An Unexpected Solution: Cobbling Together a Python Interpreter


Yesterday I listed six reasons that OSH shouldn't run on top of CPython. I had two ideas to break this dependency without rewriting thousands of lines of code:

  1. Translate a subset of Python to C++ .
  2. Compile a subset of Python to a hypothetical shell runtime, "OVM".

These are both possible, but they're vague and only address the OSH front end. The third solution I've experimented with is more general:

  1. Write a small bootstrapped Python intepreter to run OSH and Oil.

Does that sound crazy? I mentioned yesterday that Python's core alone is 185K lines of code.

In this post, I'll explain why it's not. In fact, it appears to be easier than any alternative I've thought of.

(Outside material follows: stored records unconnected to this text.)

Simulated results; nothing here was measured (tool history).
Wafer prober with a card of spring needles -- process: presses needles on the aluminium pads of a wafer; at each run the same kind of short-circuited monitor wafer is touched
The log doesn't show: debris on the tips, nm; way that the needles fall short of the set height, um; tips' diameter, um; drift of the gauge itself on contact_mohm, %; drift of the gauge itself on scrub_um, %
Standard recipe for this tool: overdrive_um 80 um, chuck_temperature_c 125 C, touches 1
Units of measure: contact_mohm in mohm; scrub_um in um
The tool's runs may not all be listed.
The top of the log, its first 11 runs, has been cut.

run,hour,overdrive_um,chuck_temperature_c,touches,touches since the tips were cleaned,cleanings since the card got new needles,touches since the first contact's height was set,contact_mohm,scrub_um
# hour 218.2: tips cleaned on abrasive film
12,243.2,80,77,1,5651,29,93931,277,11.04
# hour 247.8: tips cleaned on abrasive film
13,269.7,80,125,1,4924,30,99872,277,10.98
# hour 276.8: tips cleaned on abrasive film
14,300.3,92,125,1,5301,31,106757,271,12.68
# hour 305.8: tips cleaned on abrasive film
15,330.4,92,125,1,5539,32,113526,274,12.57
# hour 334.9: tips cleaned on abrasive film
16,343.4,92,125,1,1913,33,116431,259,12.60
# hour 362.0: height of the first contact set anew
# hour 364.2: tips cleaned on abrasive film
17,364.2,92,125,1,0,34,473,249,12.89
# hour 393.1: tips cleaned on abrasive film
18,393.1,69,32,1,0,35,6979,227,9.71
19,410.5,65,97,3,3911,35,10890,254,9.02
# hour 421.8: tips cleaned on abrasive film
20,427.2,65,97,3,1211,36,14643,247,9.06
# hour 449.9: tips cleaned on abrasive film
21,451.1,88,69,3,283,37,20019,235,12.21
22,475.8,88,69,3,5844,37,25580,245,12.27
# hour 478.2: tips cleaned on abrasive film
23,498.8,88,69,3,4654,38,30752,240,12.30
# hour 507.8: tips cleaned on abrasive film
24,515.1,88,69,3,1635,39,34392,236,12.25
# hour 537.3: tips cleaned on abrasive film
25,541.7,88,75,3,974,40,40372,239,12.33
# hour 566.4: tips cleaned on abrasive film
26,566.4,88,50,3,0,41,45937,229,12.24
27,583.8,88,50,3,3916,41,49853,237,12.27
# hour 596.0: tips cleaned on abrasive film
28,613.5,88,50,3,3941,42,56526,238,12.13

Python Has Been Bootstrapped 1.57 Times

For background, let's unpack this odd assertion. Bootstrapping Python means writing Python in Python. Although parts of CPython are written in Python, the core is written in C, including all of the following:

  1. Lexer
  2. Parser
  3. Bytecode compiler
  4. Interpeter loop
  5. Runtime objects like strings, dictionaries and classes
  6. Garbage Collector
  7. Standard Library (there is some Python here, but a lot of C too.)

But, entirely separately from CPython, Python has been rewritten in Python 1.57 times.

The first 1.0 comes from PyPy, which is a very complete implementation of Python written in Python (including novel and sophisticated JIT technology). We won't be working with PyPy, so let's leave it aside for now. There may be more to say about it later; leave a comment if you're curious.

What accounts for the remaining 0.57? I'm referring to four Python reimplementations of the seven components above:

  1. The tokenize module from the standard library (~600 lines). It does the same thing as Parser/tokenizer.c in CPython, but it's written in pure Python.
  2. The pgen2 parser generator from lib2to3 (~1800 lines). It does the same thing as Parser/pgen.c, but it's written in pure Python.
  3. The deprecated compiler module in the Python 2.7 standard library, which I refer to as compiler2 from now on (~5,000 lines).
  4. byterun, a Python bytecode interpreter in Python, which was described in the AOSA Book (~1300 lines). Although I need to write my own interpreter loop in C++, this code is important because it's small, and because I've run OSH unit tests under it.

These components account for a large fraction of the Python interpreter in less than 10K lines of pure Python code! You could say that Python is more compiled than interpreted: there is a lot of C code to transform your source code into bytecode, but less code to actually run the bytecode.

I believe I can glue together these four components, write around 5K lines of native code for the remaining pieces, and end up with a Python interpreter that will run OSH and Oil. This isn't trivial, because the components were written at wildly different times and don't work together, but it's possible.

For comparison, tinypy has only 1,801 lines of C code and 2,185 lines of Python code. I've used and modified tinypy, and it's fantastic. However, the style is artifically dense, and it has less functionality that I want. (I've excluded it from the 1.57 times because it's more like a dialect of Python.)


In my head, I'm calling this collection of code OPy. It will initially be a hybrid of Python 2 and 3, but I expect it to quickly diverge. For example, after making good use of ASDL in the word evaluation pipeline, I said that OSH is no longer written in Python. It's written in Python+ASDL.

OPy will reflect this evolution. It could even end up a specialized language for writing languages — a meta-language — rather than a general-purpose language like Python.


This post outlined a feasible solution for the riskiest part of the project.

It's not done, but my experiments give me confidence that it will work. For example, I've run all the OSH unit tests with various combinations of pgen2, compiler2, and byterun.

Tomorrow I will go into detail on the benefits of this solution, and what remains to be done.